Directory /smart/Sample
        Directory containing examples of uses of SMART. Currently
        extremely sparse; it should fill up rapidly.

#########################################################################
SAMPLE COLLECTIONS

Almost all of the following scripts deal with indexing very simple
collections.  In practice, the weighting, parsing, and storage
mechanisms should be fine-tuned to suit the collection; what is given
here is decidedly non-optimal in some circumstances.  But the samples
should get you started!

All of these creation scripts will create inverted files indexed with
nnc (term-freq cosine-normalized) weights.  See the samples under the
TEST COLLECTION heading for some alternatives.  Query weights for all
these collections are ntc (tf * idf, cosine-normalized) weights.

make_text       Index a collection from a set of text files.  Each file
                is assumed to be a single document, with a single parsing 
                method for the entire document.  Simplest indexing.

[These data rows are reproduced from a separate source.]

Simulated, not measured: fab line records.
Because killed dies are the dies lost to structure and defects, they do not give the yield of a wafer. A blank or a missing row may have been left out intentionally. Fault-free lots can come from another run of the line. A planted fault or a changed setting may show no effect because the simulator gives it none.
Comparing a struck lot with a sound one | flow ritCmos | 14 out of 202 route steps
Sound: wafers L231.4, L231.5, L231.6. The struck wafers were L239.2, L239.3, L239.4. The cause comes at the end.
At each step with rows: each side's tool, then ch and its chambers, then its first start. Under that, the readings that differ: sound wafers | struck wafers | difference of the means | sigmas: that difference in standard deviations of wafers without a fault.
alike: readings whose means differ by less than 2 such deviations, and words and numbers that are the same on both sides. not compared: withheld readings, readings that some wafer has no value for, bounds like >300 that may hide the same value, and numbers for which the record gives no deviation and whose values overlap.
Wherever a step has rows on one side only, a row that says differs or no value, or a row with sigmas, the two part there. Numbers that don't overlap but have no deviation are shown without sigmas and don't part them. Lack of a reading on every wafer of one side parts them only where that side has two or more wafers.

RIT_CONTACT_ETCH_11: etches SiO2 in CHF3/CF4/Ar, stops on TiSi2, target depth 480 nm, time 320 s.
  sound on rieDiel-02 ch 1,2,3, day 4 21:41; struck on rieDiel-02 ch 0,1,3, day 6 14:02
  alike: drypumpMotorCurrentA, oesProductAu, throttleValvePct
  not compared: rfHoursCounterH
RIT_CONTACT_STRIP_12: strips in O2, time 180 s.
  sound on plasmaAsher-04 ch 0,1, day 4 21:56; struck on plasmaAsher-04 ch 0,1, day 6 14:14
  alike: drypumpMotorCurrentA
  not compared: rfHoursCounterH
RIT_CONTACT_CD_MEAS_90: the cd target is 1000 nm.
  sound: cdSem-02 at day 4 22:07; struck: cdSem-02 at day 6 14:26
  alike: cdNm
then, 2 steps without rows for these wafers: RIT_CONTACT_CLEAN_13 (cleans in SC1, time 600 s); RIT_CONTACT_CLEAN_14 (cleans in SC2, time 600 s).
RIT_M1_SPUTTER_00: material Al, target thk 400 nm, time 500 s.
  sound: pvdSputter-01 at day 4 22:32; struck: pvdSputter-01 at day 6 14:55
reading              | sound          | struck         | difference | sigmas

make_man        Index a collection from text files in /usr/man/man*.
                Each file is assumed to be a single document in
                nroff input form (ie, nroff must be run on it before
                it can be indexed or displayed).  Note that this same
                mechanism can be used for compressed files.

update_man      Update a collection previously made with "make_man" by
                adding text files that are newer than the last indexing
                of the man collection.  (Note, no document deletion done).

make_mail       Index a collection from one or more text files which are
                sendmail mbox files.  Each file has many documents in it.
                Selected portions of the headers are indexed, as well as
                the entire body of the message.

make_news       Index a collection of one or more news files that contain
                news articles.  Each file may have one or more news
                articles in it.  Selected portions of the headers are
                indexed, as well as the entire body of the message up
                until a signature break (line consisting of "--").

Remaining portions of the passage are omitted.